Conditional Inpainting — Generative Adversarial Network pretraining- 4 mins
Relating to my IFT6266 course project, I detail the implementation of a Deep Convolutional Generative Adversarial Network (DCGAN), where I hope to get a strong model that understands (or at least gets close to) the distribution behind the real images. The goal as detailed in this post, is to have a competent model in order to be able to use it effectively for reconstructing images.
The objective is to have a good model, both the discriminator and generator, where if they are good enough, we could use to figure out what would be the best reconstructed image possible from a corrupted source (such as the project). More details about the approach explored can be found in this article by Yeh et al.
At this stage though, the focus is just to get a pre-trained Generative Adversarial Network (GAN). However, this task is not to be taken lightly…

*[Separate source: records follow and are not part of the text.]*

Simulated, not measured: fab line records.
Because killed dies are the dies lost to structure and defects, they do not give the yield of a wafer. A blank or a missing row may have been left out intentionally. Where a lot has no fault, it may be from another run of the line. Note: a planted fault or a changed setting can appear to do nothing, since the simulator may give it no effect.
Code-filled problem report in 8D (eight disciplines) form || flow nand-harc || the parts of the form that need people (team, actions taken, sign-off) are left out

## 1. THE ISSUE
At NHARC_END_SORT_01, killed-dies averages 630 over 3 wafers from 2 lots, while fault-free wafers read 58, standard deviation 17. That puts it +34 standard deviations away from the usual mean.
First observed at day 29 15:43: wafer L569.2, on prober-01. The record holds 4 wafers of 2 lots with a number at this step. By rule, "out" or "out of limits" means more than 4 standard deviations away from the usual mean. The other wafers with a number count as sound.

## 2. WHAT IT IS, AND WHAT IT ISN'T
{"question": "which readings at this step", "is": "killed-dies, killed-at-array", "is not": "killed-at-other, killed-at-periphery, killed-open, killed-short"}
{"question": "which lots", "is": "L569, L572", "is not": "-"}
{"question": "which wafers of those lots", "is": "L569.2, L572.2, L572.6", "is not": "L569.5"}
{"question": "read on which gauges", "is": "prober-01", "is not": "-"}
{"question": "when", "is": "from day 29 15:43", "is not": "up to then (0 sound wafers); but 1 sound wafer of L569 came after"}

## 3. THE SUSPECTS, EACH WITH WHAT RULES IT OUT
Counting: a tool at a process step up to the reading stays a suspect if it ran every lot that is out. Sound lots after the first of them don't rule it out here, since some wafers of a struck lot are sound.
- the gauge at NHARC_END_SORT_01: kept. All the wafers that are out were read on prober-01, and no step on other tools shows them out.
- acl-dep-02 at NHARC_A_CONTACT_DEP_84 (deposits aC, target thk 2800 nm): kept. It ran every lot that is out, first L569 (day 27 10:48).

Implementation and motivation
As a quick refresh of GANs, it is a structure where two networks have competing goals.
Discriminator – This network takes an image as input and outputs a score that reflects its confidence that it is a real image. Its parameters are tuned to have a high score when a real image is inputed, and a low score when a fake images from the generator is inputed.
Generator – This network takes random noise as input and outputs an image. Its parameters are tuned to get a high score from the discriminator on fake images that it generates, therefore trying to fool the discriminator.
These two competing goals gave the reputation of GANs to be difficult to train. This comes from the fact that these networks are trained mutually and balancing the discriminator and generator’s training can be tricky. The ultimate goal would be to have a very prolific generator that causes the discriminator to be 50/50 on being either a real or fake image.
The Deep Convolutional part of the GAN is simply the structure of the networks that are convolutional networks. The DCGAN that I implemented was highly inspired by the original implementation by Radford et al.
If you are interesting, you can find my full implementation of this model here.
Training the networks
As briefly mentioned, training can be tricky for these types of networks. After experimenting for a while, I ended up alternating between 30 batches for the discriminator and 10 for the generator. I felt like it provided enough time for both models to get a good version of their opponent.
One could argue that alternative training would end up to converge also, but for now I have mostly focused on multiple steps for each network and showing promising results.
The following figure shows the 100 running average loss for both the discriminator and generator on the training dataset. The networks were trained over 37 epochs.
It can be noticed from the figure that while the discriminator continues to have a lower loss, the generator’s starts to increase over time. The fact that the discriminator is getting and better, should allow for the generator to get better and better, as it now has a more solid ground on which to fool. At least, that’s the way I like to understand it.
That is why analyzing only the loss over time can corrupt our opinion on the efficiency of the networks.
Since the ultimate goal is to get good images out of the generator, it is important to track the images that are being produced over the training period. To do so, after each epoch some random images are generated out of pure random noise.
Below are rows of randomly generated images at different epochs.
The first row are images generated after the first epoch, the second after 5, the third after 15, the fourth after 30 and the last after 35.
Results to me are very promising. These images look like art work from a mad man – sure, but when looking at the images generated after the last epoch you can start imagining that it looks like some known objects. It looks like some structure is present in the pictures. In particular, the fourth row and first column image, we can denote people.
This leads me to conclude that longer training time could evolve into more detailed pictures.
Following these results, I will continue to train this model for a longer period and monitor the quality of the images. If the performance is satisfactory, I can start moving towards the next step which is using the generator to reconstruct a corrupted image.